Time has caught up to Frank Loesser’s clever Baby, It’s Cold Outside, with some radio stations taking the 1949 hit off their playlists. Listening to the song or reading the lyrics in 2018, it’s easy to understand how it doesn’t pass the #MeToo test.

 Chances are that it won’t be the last song once thought to be acceptable that will fall into disfavor. Check out these candidates from the rock era:

Every Breath You Take by the Police – a stalker’s checklist: I’ll be watching you, every move you make, every step you take, every single day, every word you say, etc. Everywhere. Always.

Romantic in 1983, perhaps, but creepy in 2018.

Under My Thumb by the Rolling Stones. Mick and the lads must have let their newfound superstardom go to their heads a bit. “The way she does just what she’s told…she’s the sweetest pet in the world…she’s under my thumb.” Even in 1966, that seemed unnecessarily domineering.

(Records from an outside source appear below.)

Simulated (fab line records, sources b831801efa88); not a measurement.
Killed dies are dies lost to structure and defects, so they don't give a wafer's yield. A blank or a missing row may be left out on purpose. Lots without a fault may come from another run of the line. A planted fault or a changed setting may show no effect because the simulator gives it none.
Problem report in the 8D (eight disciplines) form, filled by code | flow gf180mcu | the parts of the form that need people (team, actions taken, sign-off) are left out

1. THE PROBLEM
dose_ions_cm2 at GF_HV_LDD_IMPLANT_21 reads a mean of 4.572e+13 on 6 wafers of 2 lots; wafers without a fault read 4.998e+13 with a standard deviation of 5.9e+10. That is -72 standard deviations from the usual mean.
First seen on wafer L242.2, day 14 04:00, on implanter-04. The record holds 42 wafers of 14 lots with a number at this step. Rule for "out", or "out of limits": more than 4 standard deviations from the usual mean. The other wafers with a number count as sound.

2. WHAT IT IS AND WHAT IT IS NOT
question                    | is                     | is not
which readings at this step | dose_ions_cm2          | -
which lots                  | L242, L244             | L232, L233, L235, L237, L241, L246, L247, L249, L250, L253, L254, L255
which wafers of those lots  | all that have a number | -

Of course, the Stones have proudly produced an entire setlist of songs that cross various lines of taste and propriety: Stupid Girl, Brown Sugar, Sympathy for the Devil, The Spider and the Fly, or Star Star (Google those lyrics…)

The Beatles didn’t try to keep up with the Stones in the depravity sweepstakes, but even John Lennon and Paul McCartney dipped their toes into these murky waters, John with Run For Your Life (“I’d rather see you dead, little girl, than to be with another man”—actually lifted from Elvis Presley’s Baby, Let’s Play House) and Paul with Getting Better (“I used to be cruel to my woman, I beat her and kept her apart from the things that she loved…”) 

Then there’s the sub-genre of inappropriate male urges that fall into the older man/underage girl category, going all the way back to Steve Lawrence’s Go Away, Little Girl, the Police (again) with Don’t Stand So Close to Me, the Lovin’ Spoonful with Younger Girl (“I shouldn’t hang around acting like her brother; in a few more years they’ll call us right for each other”) and Gary Puckett and the Union Gap’s Young Girl (“My love for you is way out of line”).

We can’t let women entirely off the hook here. There’s been some enabling going on in pop music history, including Leslie Gore’s That’s the Way Boys Are (“When he treats me rough and he acts as though he doesn’t really care, well, I never tell him that he is so unfair…’cause that’s the way boys are…”), Joanie Sommer’s Johnny Get Angry (“Johnny get angry, Johnny get mad, Give me the biggest lecture I ever had … You know I love you, of course, let me know that you’re the boss…”) and Sandy Posey’s Born a Woman (“you’re born to be hurt, you’re born to be stepped on, lied to, cheated on and treated like dirt …to be his woman no price is too great to pay. Yes I was born a woman, I’m glad it happened that way.”)

The most infamous entry in the enabling category is the Crystal’s He Hit Me (And It Felt Like a Kiss). Written in 1962 by Carole King and Gerry Goffin, the title was taken verbatim from their babysitter, Little Eva Boyd, who was a victim of spousal abuse but claimed the abuse came from love. The song quickly fell into disfavor and King has since said she regrets writing it.